# One more elementary question, on square roots

## Main Question or Discussion Point

Hi all,

is there a general way of proving that

sqrt(r1) + sqrt(r2) + sqrt(r3) + ... + sqrt(rn) is irrational, given that none of r1, r2, r3, ..., rn is the square of a rational number?

(or is this statement even true in general?)

for the case when n = 2, the proof is quite straight-forward; i think it can be found in most elementary textbooks.

Letting sqrt(a) + sqrt(b) = r, where r is rational, we have

sqrt(a) - sqrt(b) = (a - b) / r = q, where q is rational.

Therefore adding the two equations and halving the result gives

sqrt(a) = 1/2(r + q), which is rational, contradicting our hypothesis.

i tried to extend this proof to the case n = 3, although my proof is quite clumsy and i'm not sure whether it's correct.

however, i am interested to know whether it is true for all n, and if so how it can be proved. thanks for sharing :)

## Answers and Replies

Related Linear and Abstract Algebra News on Phys.org
CRGreathouse
Homework Helper
I don't understand your proof, so let me form a 'counterexample'. Please explain what I misunderstand that allows this.
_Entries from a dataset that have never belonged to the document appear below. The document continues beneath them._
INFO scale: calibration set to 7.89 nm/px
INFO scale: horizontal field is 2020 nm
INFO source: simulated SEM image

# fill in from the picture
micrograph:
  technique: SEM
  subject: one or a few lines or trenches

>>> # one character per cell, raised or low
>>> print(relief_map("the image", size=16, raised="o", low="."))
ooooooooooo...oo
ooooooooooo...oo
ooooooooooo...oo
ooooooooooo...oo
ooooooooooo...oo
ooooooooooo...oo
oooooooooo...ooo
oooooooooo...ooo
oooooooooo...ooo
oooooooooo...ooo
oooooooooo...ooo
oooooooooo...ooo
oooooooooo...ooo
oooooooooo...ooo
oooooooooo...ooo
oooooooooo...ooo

Take 2 and $6-4\sqrt2$. The former is clearly not the square of a rational; the latter is the square of 2-sqrt(2) and as such not the square of a rational. Clearly, though,

$$\sqrt2+\sqrt{6-4\sqrt2}=\sqrt2+\left(2-\sqrt2\right)=2$$

is rational. What condition did I miss?

Last edited:
arildno
Homework Helper
Gold Member
Dearly Missed
CRGreathouse:
I believe r1....rn are meant to be RATIONAL numbers.

HallsofIvy
It is sufficient to prove that if r1 and r2 are rational numbers that are not the squares of rational numbers (so that $\sqrt{r_1}$ and $\sqrt{r_2}$ are irrational, then $\sqrt{r_1}+ \sqrt{r_2}$ is irrational). That's "non-trivial" since the sum of two irrational numbers may be rational. You should be able to show that if $\sqrt{r_1}+ \sqrt{r_2}$ is rational then so is $\sqrt{r_1}- \sqrt{r_2}$. From that the result follows easily.